Bottom line appears to be you MIGHT get a little of your old data back, but not much, and the odds are not good.

A File System uses several data structures to track what files exist, where their fragments are and in which order do they fit together. I understand that nobody outside of Microsoft really understands ALL of the details of NTFS, and I certainly don't. But for a rough idea of the process, the older FAT32 system did this. First level: there is a Partition Table at the start of the disk with details of exactly what contiguous blocks of the hardware device are assigned to which Partition; each Partition is treated as one "drive" by the OS. Next level (in each Partition): there is a Root Directory of fixed size, plus a File Allocation Table. For each file listed in the Root Directory, there is a record containing the file's name, its size, a date or two, and a pointer to the very first Allocation Unit (group of hardware Sectors) containing its data. There also is a File Allocation Table with enough space to record data for every Allocation Unit on the disk. Each of its entries is actually the pointer to the NEXT Allocation Unit containing file data. The Last entry in the chain of records for a file contains a special character recognized as saying "there are no more Allocation Units - you've reached the end of this file." When you create a file, all this info is filled in. When you delete a file, the very FIRST character of the file's name in the Directory is replaced with a special character to signify this but all the rest of the Directory entry is left unchanged. Over in the FAT, all of the entries associated with this file are re-written to zeros, and that makes them available for use by anything else. At some later time as new files are written, the space in the Root Directory may be overwritten with a new set of info, and the available entries in the FAT (and on the disk data sectors) may be re-assigned and used.

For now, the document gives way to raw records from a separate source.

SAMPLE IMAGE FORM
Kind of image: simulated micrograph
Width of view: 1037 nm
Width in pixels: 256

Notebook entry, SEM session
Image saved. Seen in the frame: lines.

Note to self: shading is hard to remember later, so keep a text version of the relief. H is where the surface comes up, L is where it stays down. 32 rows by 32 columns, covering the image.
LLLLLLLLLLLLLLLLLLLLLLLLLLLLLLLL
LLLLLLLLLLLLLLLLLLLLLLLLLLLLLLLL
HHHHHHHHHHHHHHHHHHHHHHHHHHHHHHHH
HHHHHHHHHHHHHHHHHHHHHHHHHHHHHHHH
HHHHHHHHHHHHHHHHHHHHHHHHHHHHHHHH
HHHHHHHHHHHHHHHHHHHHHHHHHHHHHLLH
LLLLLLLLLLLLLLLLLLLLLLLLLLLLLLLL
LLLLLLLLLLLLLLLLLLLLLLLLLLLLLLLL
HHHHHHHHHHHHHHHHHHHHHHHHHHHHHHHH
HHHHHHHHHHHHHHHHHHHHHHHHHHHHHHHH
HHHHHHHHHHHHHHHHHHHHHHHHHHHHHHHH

When you create and use a Subdirectory, it actually is simply a special version of a File, and it contains the same type of info in the Root Directory. But the actual tracking of Allocation Units for the files in it are still done with that one central File Allocation Table.

An Undelete operation can work IF certain things happen to be available. First, the Directory entry must be there, so that if you simply can replace the special first character with something else, it has a valid file name again. Then based on the length of the file and its FIRST allocated sector as detailed in the directory entry, the Undelete program can examine the FAT. It has to make an ASSUMPTION, for one thing. It will assume, because it has NO other info to use, that the disk sectors that originally were assigned to the file were just in one long continuous string. So it will look at the FAT entries, starting at the first one (from the directory record), and see whether there is a long string of entries marked with zeroes (meaning they are not in use now), and whether the length of this string matches the calculated disk space needed for the know file length. If the answer is yes to both, it can create a new set of entries in the FAT based on the assumed previous data and your file is restored. Well, maybe - there is no guarantee that the allocation sequence really was as assumed!

So, look at your particular case. You had data on a 360 GB unit; most of it would have been placed in the early part of the HDD, but some might be in the last 100 GB. Then you re-wrote the Partition Table, wrote a new blank Root Directory and Allocation Table for files, and filled in a bunch of data in those structures. In the Allocation Table all of the entries would have been reset to zero to show them ALL as available. Likewise the root directory would probably have been re-written to blanks before filling it up again. But even if it were not blanked out to start, all of the old data there pointed to the starting points of each old file in an Allocation Table that had been zeroed out! So, even if old file names existed, there is NO record of where they were! And of course, there's still that last 100 GB of physical space for which there is NO reference info at all!

A good file Recovery program starts by using those simpler pieces of info. But at some point ti might resort to examining every unallocated disk sector and looking for non-zero data. If it finds a sequence of sectors containing data, with blank sectors before and after it, it could offer that as a potential file. But the software alone can't know whether it's a file or not, or how complete it might be. That takes a trained person to examine and decide. And if any one old file actually is recovered as three or four such sequences in different areas, fitting them together is part of a giant data jigsaw puzzle.

Bottom line is you cannot find software to do the whole job on a disk unit that has had significant data over-writing going on. And the expensive expertise you can hire will only be able to find a small part of your old data. How successful they might be depends heavily on how fragmented your old files were before the disaster.